For Ridestore, the customer is the brand. Superior quality is non-negotiable across its lifestyle and outdoor apparel brands – including Montec and Dope Snow – all of which combine bold design with top performance.
As a direct-to-consumer business, every product is a reflection of the company’s promise to its customers, making optimized quality control (QC) and transparency essential for its continued success.
To support efforts to optimize customer experience and overall business performance, Ridestore implemented Qarma as its central QC tool for inspections, reporting, and data analysis.
From scattered data to a structured QC process
Ridestore started its search for a QC tool. The company was scaling fast and needed a way to manage quality across a growing product range and supplier network.
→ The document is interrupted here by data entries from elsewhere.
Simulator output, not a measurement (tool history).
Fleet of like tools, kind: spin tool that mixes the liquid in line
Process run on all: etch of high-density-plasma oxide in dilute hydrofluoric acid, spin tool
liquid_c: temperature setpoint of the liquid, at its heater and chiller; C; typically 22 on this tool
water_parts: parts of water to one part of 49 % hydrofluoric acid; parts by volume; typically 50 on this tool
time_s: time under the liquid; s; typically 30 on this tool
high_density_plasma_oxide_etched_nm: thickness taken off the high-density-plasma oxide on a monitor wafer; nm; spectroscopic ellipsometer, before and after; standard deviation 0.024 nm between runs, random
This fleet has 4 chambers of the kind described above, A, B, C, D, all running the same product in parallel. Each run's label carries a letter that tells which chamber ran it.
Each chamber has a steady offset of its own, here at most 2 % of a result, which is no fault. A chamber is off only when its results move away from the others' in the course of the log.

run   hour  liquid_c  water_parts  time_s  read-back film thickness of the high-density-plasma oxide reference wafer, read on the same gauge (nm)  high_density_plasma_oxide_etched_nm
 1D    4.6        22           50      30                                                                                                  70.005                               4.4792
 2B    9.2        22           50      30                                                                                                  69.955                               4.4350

Ridestore’s teams were already gathering large amounts of inspection data, but much of it was scattered across emails, PDFs, and spreadsheets. The result was information overload and sub-optimal insights.
“We had plenty of data, but without Qarma it wasn’t usable or comparable,” Nhina Dalin, Quality Assurance Lead at Ridestore, says.
Valuable details, such as year-on-year performance metrics, took a lot of effort and time to find, share, and act on.

Building consistency in QC
After evaluating several tools, Ridestore chose Qarma with one of the deciding factors being how well it supported structure and consistency in inspections, something the team had identified as a priority.
For technical outdoor apparel like Ridestore’s, each garment has a lot of specifications, which challenge traditional QC approaches.
With Qarma, Ridestore created structured checklists designed to make inspections clearer and more consistent. By capturing photos directly during inspections, every finding is supported by visual context, making it easier for both suppliers and internal teams to understand what needs attention and why.
One reason was that Ridestore was able to generate and share data and insights in real-time across different suppliers, products, and countries, making it possible to spot tendencies and take action earlier in the process.
Ridestore sought an intuitive tool, which made it easy to onboard anyone who needed access, whether inspectors, managers, or suppliers, without worrying about cost or complexity. This made adoption smoother and encouraged broader use across the supply chain.
Turning QC data into actionable insights
Ridestore uses a comprehensive risk assessment matrix to evaluate risk profiles for each product, supplier, or order. The matrix is used to allocate resources based on where they will have the biggest positive impact.
The system determines inspection levels and where to inspect for each production run.
The risk profiles incorporate defect galleries, production reports, team observations, and supplier feedback to track quality down to the individual production unit level.
Ridestore sees these assessments as collaborative relation-building tools, creating proactive supplier relationships where trusted partners independently report issues.
“A failed inspection is not a closed door but a signal of what needs to change and how to improve. With Qarma, we can easily share how much progress you can make with quite small efforts,” Nhina Dalin says.

Catching defects in production rather than the warehouse
Ridestore sets clear expectations from the very first sample. By running thorough inspections early in production, the team identifies potential issues before they become costly defects later in the supply chain.
Through close collaboration with suppliers, Ridestore has built a shared understanding of what quality looks like. Transparency is the foundation for this partnership not just in findings, but in how improvements are made.
In practice, this has reduced defects discovered late in the production process and turned inspections into a proactive, collaborative process rather than a policing function.
Clarity in inspections. Consistency in outcomes
Since getting on board with Qarma, Ridestore has improved its overview of quality processes.
Inspection reports are summarized in a way that makes it easy to review findings and communicate directly with inspectors, suppliers, and the rest of the organization, even down to a specific checkpoint. This has sharpened collaboration by ensuring conversations focus on what matters most.
Consistency has also improved. By aligning what’s being checked and standardizing how results are shared, Ridestore has created a clear and consistent QC process both for their own team and their suppliers.
Looking ahead, Ridestore sees a future of quality as increasingly data-driven and transparent. It aims to integrate more of Qarma's advanced data capabilities into how it operates and thinks about quality.
“The future of quality is more data, more transparency, and sharper focus,” Nhina Dalin says.